Here isMoving defaults to internal but since the type itself is contextually private at top file level then isMoving gets lowered to top level private (fileprivate)

The move() function similarly is internal but raise/lowered to match the extension access control modifier.

I strenuously disagree.

You are saying “If we do X then we must also do Y”, but in fact there is no such rule of inference.

It is perfectly sensible to say, “private extension means every declaration within the extension is implicitly private,” without making any changes to anything else at all.

Notably, this can be done as a purely textual transformation of source code: Anywhere that private extension occurs, find all declarations within that extension which do not have their own explicit access modifiers, and paste the word private in front of them.

This is the equivalen of tabs vs spaces of Swift. :slight_smile:

What? That sounds completely unrelated.

Tabs vs spaces is a style preference.

“It is possible to change the meaning of private extension without changing the meaning of other top-level private declarations” is an objective fact.

Disagreeing with that is not a differing opinion, it is simply being incorrect about the facts.
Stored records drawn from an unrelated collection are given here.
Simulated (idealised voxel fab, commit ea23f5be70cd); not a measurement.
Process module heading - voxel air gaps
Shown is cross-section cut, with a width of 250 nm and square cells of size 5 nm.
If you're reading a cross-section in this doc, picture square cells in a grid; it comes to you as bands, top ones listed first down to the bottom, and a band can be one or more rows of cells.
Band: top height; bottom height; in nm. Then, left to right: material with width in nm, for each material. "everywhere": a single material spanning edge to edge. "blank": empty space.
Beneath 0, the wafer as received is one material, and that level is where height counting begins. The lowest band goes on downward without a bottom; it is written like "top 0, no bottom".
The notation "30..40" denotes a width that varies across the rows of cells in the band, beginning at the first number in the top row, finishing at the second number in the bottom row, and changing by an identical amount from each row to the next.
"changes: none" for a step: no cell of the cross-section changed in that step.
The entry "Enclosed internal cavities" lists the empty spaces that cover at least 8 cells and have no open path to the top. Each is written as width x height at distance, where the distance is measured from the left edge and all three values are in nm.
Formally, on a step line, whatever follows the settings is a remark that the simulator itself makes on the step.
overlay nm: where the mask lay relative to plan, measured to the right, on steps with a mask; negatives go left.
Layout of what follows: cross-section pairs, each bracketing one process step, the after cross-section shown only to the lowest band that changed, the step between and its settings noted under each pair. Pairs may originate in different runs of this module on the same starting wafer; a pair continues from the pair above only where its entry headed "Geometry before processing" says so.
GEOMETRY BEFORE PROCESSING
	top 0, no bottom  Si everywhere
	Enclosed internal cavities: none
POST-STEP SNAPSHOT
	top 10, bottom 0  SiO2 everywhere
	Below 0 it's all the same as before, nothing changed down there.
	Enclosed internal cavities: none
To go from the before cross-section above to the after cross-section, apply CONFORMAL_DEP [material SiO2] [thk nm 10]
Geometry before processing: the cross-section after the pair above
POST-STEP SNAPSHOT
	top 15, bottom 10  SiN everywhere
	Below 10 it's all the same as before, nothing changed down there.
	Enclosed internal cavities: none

To me, it appears that this is not explained in the documentation (though now that I have the information, I can see how the portion from TSPL that I quoted earlier might imply it). Is this the case? In particular, is there something that I should have read, that would have told me why the error I received referred to fileprivate when I had, to my knowledge at the time, not given anything that access level? This was a fairly inscrutable error message for me, and I'd assume I'm more engaged in Swift's development history than the typical user.

I don't think we should expect a user, especially one new to access levels, to (be able to) become familiar with the current situation wrt SE-0169 (and potentially SE-0025, SE-0159, and others).

Basically, I'm unsure why TSPL's section "Private Members in Extensions" only mentions the case where the extension is in the same file as the class/struct/enum it extends, doesn't mention the opposite case, doesn't mention fileprivate, and does not refer to protocol extensions at all (but then proceeds to use a protocol extension as the only code example).